The 7000-word strategy article on the official AH site will serve as the ultimate counter-argument against all such criticism.

Quote:
One of the interesting things about the game is that each player gets two different “characters” to play [...] While your two characters don’t directly interact, you can share gold and your Fortune cards amongst them. This feature certainly adds a lot to the game in terms of choices, strategy, and fun!

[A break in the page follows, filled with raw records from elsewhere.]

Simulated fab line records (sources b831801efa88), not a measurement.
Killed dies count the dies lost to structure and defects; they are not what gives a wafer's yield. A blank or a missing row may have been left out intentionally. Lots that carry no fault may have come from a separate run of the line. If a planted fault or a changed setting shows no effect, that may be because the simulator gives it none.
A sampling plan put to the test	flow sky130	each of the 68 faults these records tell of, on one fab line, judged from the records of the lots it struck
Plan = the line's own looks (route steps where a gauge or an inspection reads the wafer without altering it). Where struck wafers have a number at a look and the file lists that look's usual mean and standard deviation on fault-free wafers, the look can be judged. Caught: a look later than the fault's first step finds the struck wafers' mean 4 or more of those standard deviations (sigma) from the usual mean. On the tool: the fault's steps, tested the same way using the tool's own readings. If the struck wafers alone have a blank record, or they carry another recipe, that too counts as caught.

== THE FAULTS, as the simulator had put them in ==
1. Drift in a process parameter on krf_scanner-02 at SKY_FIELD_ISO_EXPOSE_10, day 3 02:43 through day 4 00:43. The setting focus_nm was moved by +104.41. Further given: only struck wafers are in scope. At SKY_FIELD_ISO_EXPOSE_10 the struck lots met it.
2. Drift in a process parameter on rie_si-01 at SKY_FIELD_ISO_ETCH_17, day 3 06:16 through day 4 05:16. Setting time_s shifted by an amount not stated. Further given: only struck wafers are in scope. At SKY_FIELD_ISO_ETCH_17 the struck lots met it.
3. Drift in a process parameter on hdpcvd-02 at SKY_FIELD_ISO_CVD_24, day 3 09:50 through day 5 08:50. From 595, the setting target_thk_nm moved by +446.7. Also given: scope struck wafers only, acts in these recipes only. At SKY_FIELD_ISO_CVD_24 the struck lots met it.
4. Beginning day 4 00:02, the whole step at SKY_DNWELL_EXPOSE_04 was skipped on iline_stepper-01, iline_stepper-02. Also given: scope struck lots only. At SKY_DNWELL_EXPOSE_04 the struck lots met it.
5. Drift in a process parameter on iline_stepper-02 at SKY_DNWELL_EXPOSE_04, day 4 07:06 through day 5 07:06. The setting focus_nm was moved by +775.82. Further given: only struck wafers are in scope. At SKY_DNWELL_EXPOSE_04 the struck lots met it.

Well, the game engine is built around this two-figure combination. On your turn, you roll the dice and choose to move one of your two figures; this simple method gives the player options and sets this game apart from the average roll-and-move games. Might symbols (on weapons and Crew) can be collected for either figure; the type is decided by the settlement one lands on or the Item card one draws, and is independent of the figure doing the task. In other words, your Pirate (as well as your Officer) can collect Might for your Officer.

Quote:
Don’t like feeling left out? The game is definitely designed to help keep all players “in the running” all the way through. With multiple ways to win, mild penalties for losing battles, and constant opportunity to increase your wealth/power, you won’t usually have that hopeless feeling

The most important decision in the game is at the end: the timing to enter the volcano and face the Pirate King in the final challenge. The game is designed so that everyone still have some chance until the end, provided that he times correctly his entrance into the volcano. Part #2 of the strategy article will cover this in detail.

Quote:
Suprises!!! I found that there is actually a lot of decision making and “strategy” in the game – more than I was expecting.

Same for me.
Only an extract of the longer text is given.